Eine Sprache der Heilung und der Beziehungen

Nachhaltiges Predigen auf der COP 26:

„Eine Sprache der Beziehungen und der Heilung – Neue Wege angesichts des Klimawandels“

Scottish Exhibition and Conference Centre (SEC), Halle 5, Raum IASS Potsdam, 10. November, 13-14:30 (GMT)

Einleitung (Michael Rentz)

We met at COP 26 to talk about the need of a new kind of language, new forms of dialogues, facing climate change. The language of the so called developed countries led into the ecological crisis during the last fifty years. If we look detailled, the roots of this language reach back to the age of Enlightenment in the Old World when “liberty” began to be understood the liberty to reject responsibility for what is happening around us and redeem ourselves individually. Unfortunately we forgot our brothers and sisters on that way.

The question is if the development of the developed countries is a desirable development at all for the planet. Outer voices and our inner voices tell us: It isn’t.

Since fifty years it seems we cant’t stop the ecological crisis. We seem to be captured in it because our thinking and speaking – our culture as our language of possible development – apparently opens no way to get out. It is like being captured in a matrix without knowing to live in a matrix and not in the real world. The way we speak and negotiate forces us continously to fall back into the matrix, see the film from the year 1999 by Lana und Lilly Wachowski: The protagonist Neo had the chance to chose between a blue and a red pill. We (in the industrial countries) permanently take the blue pill. That means everything will continue as it has been before. The predictable result is to be captured in a framing that causes the continuing ecological crises. In the discussion at COP 26 today we talk about the red pill that opens the eyes and leads out of the crisis – leaving the matrix. Maybe in fact it is a green pill because knowledge only of the situation is not enough. Social interaction is needed, and as we in this room imagine it has to be rooted in a spiritual way connected to our inner voices.

Our inner voice speaks a language of healing and creativity. Healing combined with creativity and facing challenges is what human beings really are made for. In this point philosophy and belief fortunately are in agreement. That makes me confident because we do not need two different strategies – one for Christians and another one for the rest of the world.

Not only climate change has to be faced with new forms of dialogues. This today’s challenge concerns all parts of the ecological crisis from which climate change is only one result. The ecological crises in fact is the half-hearted dealing with the challenges we are facing!

In the interfaith and international project “sustainable preaching” we try to develop a living network for creation care by rooting the terms of sustainabiliy to the verses of the bible. Here the participants – from all over the world – try to remind themselves and others that sustainability is nothing new but founded in the bible.

Thank you for being here to share your insights out of your personal spiritual background with us!

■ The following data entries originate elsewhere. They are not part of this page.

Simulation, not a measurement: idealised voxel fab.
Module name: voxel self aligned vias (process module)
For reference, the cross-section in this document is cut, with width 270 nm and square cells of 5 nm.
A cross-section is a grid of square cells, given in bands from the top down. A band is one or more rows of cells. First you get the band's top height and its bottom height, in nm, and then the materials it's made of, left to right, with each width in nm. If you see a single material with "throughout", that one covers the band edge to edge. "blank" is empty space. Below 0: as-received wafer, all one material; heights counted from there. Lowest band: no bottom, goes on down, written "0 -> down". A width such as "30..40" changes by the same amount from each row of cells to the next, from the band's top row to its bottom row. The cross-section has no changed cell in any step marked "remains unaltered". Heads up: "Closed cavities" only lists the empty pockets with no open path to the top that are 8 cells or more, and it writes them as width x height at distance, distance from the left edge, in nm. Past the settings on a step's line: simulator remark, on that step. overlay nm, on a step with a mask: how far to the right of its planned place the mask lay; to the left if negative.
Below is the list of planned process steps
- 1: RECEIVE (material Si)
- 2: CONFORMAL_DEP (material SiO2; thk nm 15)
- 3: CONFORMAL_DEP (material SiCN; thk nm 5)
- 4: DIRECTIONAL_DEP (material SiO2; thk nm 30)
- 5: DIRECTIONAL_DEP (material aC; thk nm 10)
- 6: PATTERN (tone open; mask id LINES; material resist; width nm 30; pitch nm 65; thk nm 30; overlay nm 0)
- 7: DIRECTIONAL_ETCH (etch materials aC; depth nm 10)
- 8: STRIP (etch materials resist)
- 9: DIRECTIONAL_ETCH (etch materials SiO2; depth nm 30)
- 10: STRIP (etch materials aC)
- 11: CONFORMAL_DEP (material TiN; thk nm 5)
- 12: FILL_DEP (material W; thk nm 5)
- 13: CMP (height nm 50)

Maureen Goodman, Programme Director, Brahma Kumaris, UK and Strategic Circle member, Spirit of Humanity Forum: The language we use has a profound impact on our worldview. Our culture is lived through our language. Indigenous languages are ‘verb-based’. For example, instead of a word for ‘love’ as an abstract thing, it is described as an act of generosity, an expression. There are many studies about this. Perhaps the most important aspect is the feeling behind the words we speak. What is our consciousness as we communicate? Is it a consciousness of respect, of abundance, or acceptance? The vibrations that come from our deep inner intentions are listened to far more than words. Cleaning out our consciousness from any negativity such as anger, fear or hatred will also help ignite those purer positive intentions in others.

Jakob Ellensohn, Industrial Engineer, and member of the federation of German catholic youth (BDKJ) and catholic rural youth movement (KLJB): We think we can exploit as many resources as we want from the earth, but we are not separated from the planet, we are a part of it! If we destroy the environment, we knock down ourselves. Nearly every day we can see and feel the consequences of our behaviour: natural disasters, changed weather conditions, and rising sea levels. But why are we continuing in a lot of parts of our lives as we would never heart about climate change? I am convinced that the head, heart, and hand approach can help to overcome that gap:

Head: We learn new insights about climate change through hard facts and data. We learn the reasons for climate change. We learn what we, as an individual, and society can change. That´s the common way of education. The following two parts add to that.

Heart: When we gain new knowledge, we need to make sure that we get touched by that. Our knowledge must seep into our hearts. Now we might feel that we are interconnected with the world around us, and we start worrying about it.

Hand: We get active. We want the change. We make the first steps to protect our all homes.

There are plenty of methods for such an approach – let’s spread it!

Thomas Bettinger, Kaiserslautern (Germany), International Kolping Society: The Kolping Family is a community of solidarity that strives for the welfare of the individual as well as the whole community, but does so in the context of the local political and ecclesiastical community, for whose welfare it also consciously assumes responsibility. It wants to help shape its environment. The members see themselves as members of a family, as members of a „family-like“ community and call themselves brothers and sisters – „Kolping brothers and Kolping sisters“ – and also speak to each other in this way. Like in a family, they meet each other at eye level, on an equal footing and with equal value. Affection, respect, mutual recognition, promotion of creativity characterise the community and its language. Wanting to see and understand life from the perspective of the brother and sister is central to life in KOLPING INTERNATIONAL. Across continents. This is not easy, but it is an aspiration and a challenge. Just like in a family, there are also conflicts in my association. But they are solved like in a family, in respect for the brother, the sister and in view of the common goal. Every day, the members of the association, especially the association leadership, strive for a language of humanity, sensitivity, which is ultimately measured against the language of Jesus, who himself was also a friend of people and a healer. The Sermon on the Mount (Matthew 5:3-12) appears here as the pioneering model of a language of social relationships and healing.

Nele Nopper, Berlin (Germany), Klimagefühle, Climate emotions Coach: If we talk about climate, it’s mostly being talked about facts, data and numbers. We also talk about the roots of the climate crisis and possible solutions which is obviously crucial. But what’s hardly being discussed: how do we feel because of the climate crisis, political inaction and necessary changes? Does it make us feel frightened, furious, confused, powerless, guilty or … courageous? In my climate emotions Workshops, I create a space where we can speak confiding about the emotional level of the multiple crisis, where we can build up a better and deeper understanding of other views and behaviours, where we can feel a sense of community and how to feel courageous together. Feeling climate emotions can create a bridge between knowledge and action – which is why climate emotions in my view can play a key role in the transformation towards a Climate just world.